I figured to myself the first Consul on his white charger, halting his army, then in some confusion, riding

Along the line exposed to a heavy fire from the Austrians, who cannonaded the whole length of the line; aides-de-camp and orderlies falling around him, himself calm and collected, "spying 'vantage," and observing that the Austrian deployment was too extended, and their centre thereby weakened, suddenly profiting of this circumstance to order Desaix's division to advance and lead the charge which decided the victory on that memorable day, which, according to Mascheroni:

splende Nell' abisso de' secoli, qual Sole.

The whole field of battle is an extensive plain, with but few trees, and to use Campbell's lines:

every turf beneath the feet Marks out a soldier's sepulchre.

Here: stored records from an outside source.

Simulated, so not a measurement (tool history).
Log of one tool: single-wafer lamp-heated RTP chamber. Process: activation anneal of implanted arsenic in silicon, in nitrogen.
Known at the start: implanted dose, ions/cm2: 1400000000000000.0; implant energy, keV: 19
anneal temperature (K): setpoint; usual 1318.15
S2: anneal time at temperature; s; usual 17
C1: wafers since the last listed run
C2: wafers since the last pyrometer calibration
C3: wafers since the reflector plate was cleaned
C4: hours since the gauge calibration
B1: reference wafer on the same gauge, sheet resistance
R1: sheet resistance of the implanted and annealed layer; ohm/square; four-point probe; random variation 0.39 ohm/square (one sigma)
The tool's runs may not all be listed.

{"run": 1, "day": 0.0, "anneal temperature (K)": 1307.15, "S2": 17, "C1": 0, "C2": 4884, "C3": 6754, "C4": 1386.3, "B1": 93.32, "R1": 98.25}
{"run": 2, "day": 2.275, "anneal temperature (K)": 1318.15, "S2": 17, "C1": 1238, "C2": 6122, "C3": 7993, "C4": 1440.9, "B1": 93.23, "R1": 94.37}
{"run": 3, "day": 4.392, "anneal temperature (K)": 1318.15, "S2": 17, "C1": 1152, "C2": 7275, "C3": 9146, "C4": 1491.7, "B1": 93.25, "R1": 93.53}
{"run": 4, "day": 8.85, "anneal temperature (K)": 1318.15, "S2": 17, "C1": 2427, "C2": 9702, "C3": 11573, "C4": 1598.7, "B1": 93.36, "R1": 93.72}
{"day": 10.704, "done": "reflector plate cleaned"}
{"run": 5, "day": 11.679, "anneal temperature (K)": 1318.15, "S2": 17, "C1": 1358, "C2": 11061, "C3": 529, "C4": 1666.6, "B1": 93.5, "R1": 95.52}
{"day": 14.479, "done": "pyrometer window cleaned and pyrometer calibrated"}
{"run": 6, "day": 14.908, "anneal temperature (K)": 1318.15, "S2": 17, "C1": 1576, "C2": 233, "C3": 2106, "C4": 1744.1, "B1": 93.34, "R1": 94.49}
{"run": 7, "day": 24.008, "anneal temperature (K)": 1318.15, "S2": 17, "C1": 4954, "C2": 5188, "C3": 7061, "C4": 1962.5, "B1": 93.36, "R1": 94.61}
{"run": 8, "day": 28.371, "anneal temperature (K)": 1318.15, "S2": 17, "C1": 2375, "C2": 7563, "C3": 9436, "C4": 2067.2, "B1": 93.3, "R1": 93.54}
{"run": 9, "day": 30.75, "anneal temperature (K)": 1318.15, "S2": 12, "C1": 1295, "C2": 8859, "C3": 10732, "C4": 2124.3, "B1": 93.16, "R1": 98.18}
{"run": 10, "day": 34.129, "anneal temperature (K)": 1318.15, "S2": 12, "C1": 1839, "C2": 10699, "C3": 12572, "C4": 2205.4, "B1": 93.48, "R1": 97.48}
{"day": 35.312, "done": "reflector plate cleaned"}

The Column, erected to commemorate this glorious victory, has been thrown down by order of the Austrian government - a poor piece of puerile spite, but worthy of legitimacy. Alexandria is, or rather was, for the fortifications no longer exist, more remarkable for being an important military post than for the beauty of the city itself. There is, however, a fine and spacious Place, which serves as a parade for the garrison, and being planted with trees by the French when they held it, forms an agreeable promenade. The fortifications were blown up by the Austrians before the place was given over to the Sardinian authorities, a flagrant breach of faith and contract, since by the treaty of 1814 they were bound to give up all the fortified places that were restored or ceded to the King of Sardinia in the same state in which they were found when the French evacuated them, and the Austrians took possession provisorily. The French regarding (and with reason) this fortress as the key of Lombardy always kept the fortifications in good repair and well provided with cannon. But the Austrian government, knowing itself to be unpopular in Italy and trembling for the safety of her dominions, being always fearful that the Piedmontese Government might one day be induced to favour an insurrectionary or national movement in the north of Italy, determined, finding that it could not keep the fortress for itself, which it strove hard to do under divers pretexts, to render it of as little use as they possibly could do to the King of Sardinia; so they blew up the fortifications and carried off the cannon, leaving the King without a single fortified place in the whole of his Italian dominions to defend himself, in case of attack, against an Austrian invasion.

On the morning of the 15th August we passed thro' Tortona, now no longer a fortress of consequence. All this country may be considered as classic ground, immortalized by the campaigns of Napoleon, when commander in chief of the army of the French Republic in Italy, a far greater and more illustrious role than when he assumed the Imperial bauble and condescended to mix with the vulgar herd of Kings.